New supercomputing facility raises environmental concerns
The supercomputing facility, dubbed the "Gigafactory of Compute," is located in a former manufacturing building in Memphis. However, environmental groups have raised concerns about its energy and water consumption. The Memphis Community Against Pollution and two other groups warned that the facility creates a significant "energy burden." They stated, "xAI is also expected to need at least one million gallons of water per day for its cooling towers."
Community fears over energy and water supply
The CEO of Memphis Light, Gas, and Water estimated that xAI's facility may use up to 150mW of electricity an hour, equivalent to the energy required to power 100,000 homes. Memphis City Council member Pearl Walker voiced the community's concerns last week, stating "People are afraid. They're afraid of what's possibly going to happen with the water and they are afraid about the energy supply." The environmental groups urged xAI to invest in a wastewater reuse system.

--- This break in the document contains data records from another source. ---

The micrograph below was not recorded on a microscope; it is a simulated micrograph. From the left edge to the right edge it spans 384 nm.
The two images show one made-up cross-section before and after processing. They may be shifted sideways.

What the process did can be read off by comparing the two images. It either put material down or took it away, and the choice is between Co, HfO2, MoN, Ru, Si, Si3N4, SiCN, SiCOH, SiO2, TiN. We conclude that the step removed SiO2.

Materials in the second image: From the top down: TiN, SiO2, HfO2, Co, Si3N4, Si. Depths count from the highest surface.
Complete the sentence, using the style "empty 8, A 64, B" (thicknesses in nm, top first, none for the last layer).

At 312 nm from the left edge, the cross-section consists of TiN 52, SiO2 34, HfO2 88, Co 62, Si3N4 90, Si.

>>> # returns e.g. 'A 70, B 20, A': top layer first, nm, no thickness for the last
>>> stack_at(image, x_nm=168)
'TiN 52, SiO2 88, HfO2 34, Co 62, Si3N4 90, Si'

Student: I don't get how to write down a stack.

Comparison with tech giants
Despite its size, xAI's Memphis facility may not be the biggest computing facility globally. Other tech giants such as Microsoft, Google, and Meta also use data centers for training and operating their AI models. Meta CEO Mark Zuckerberg has pledged to buy 350,000 NVIDIA H100s this year. Musk had previously announced plans to release Grok 2 next month, but it remains unclear whether this supercomputing cluster might be utilized for this purpose.